If \({\mathcal {P}}\) is the space of all possible paths, the DTW path \(P^*\) is the path that has the minimum distance, i.e.

$$\begin{aligned} P^* = \min _{P \in {\mathcal {P}}}(D_P({\mathbf {a}},{\mathbf {b}})). \end{aligned}$$

The optimal path \(P^*\) can be found exactly through a dynamic programming formulation. This can be a time consuming operation, and it is common to put a restriction on the amount of warping allowed. This restriction is equivalent to putting a maximum allowable distance between any pairs of indexes in a proposed path. If the warping window, r, is the proportion of warping allowed, then the optimal path is constrained so that

$$\begin{aligned} |e_i-f_i| \le r\cdot m \quad \forall (e_i,f_i) \in P^*. \end{aligned}$$

It has been shown that setting r through cross validation to maximize training accuracy, as proposed in Ratanamahatana and Keogh (2005), significantly increases accuracy on unseen data (Lines and Bagnall 2015). Numerous speed ups for DTW have also been described in the literature (Rakthanmanon et al. 2013).

Many alternatives to DTW have been proposed. Distance measures include edit distance with real penalty (ERP) (Chen and Ng 2004) and longest common subsequence (LCSS) (Hirschberg 1977). Other approaches use differences between the first order differences of the whole series. However, in 2008, Ding et al. (2008) and Wang et al. (2013) evaluated eight different distance measures on 38 data sets and found none significantly better than DTW. Since then, many more elastic measures have been proposed. We assess the three most prominent that meet our selection criteria as described in the introduction.

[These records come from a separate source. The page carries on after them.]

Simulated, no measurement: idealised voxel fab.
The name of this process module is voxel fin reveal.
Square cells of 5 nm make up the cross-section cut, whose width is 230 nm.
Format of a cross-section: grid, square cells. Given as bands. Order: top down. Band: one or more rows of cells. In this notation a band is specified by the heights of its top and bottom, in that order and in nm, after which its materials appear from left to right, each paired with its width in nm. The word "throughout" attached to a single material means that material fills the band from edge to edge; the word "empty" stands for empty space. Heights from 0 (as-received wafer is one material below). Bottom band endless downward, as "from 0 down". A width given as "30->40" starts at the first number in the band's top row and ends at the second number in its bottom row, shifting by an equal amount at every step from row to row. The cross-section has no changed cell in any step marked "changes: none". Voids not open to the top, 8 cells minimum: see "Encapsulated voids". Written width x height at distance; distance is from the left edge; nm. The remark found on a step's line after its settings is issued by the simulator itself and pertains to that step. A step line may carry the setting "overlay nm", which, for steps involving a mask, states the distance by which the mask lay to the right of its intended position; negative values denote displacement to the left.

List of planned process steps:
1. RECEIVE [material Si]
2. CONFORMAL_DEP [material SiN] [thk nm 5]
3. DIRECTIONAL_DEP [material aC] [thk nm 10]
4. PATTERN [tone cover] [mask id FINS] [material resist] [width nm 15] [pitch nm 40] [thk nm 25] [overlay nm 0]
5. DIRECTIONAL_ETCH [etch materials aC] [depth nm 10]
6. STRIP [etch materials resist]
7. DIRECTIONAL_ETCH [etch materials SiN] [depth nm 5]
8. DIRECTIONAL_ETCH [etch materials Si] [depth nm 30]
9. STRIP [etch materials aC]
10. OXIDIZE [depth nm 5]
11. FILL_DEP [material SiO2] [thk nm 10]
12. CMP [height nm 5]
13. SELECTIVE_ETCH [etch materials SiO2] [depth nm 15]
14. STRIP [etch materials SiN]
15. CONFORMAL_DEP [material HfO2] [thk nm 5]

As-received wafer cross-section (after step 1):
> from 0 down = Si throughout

2.1.2 Weighted DTW (WDTW) (Jeong et al. 2011)

Jeong et al. describe WDTW (Jeong et al. 2011), which adds a multiplicative weight penalty based on the warping distance between points in the warping path. It favours reduced warping, and is a smooth alternative to the cutoff point approach of using a warping window. When creating the distance matrix M, a weight penalty \(w_{|i-j|}\) for a warping distance of \(|i-j|\) is applied, so that

$$\begin{aligned} M_{i,j}= w_{|i-j|} (a_i-b_j)^2. \end{aligned}$$

A logistic weight function is used, so that a warping of a places imposes a weighting of

$$\begin{aligned} w(a)=\frac{w_{max}}{1+e^{-g\cdot (a-m/2)}}, \end{aligned}$$

where \(w_{max}\) is an upper bound on the weight (set to 1), m is the series length and g is a parameter that controls the penalty level for large warpings. The larger g is, the greater the penalty for warping.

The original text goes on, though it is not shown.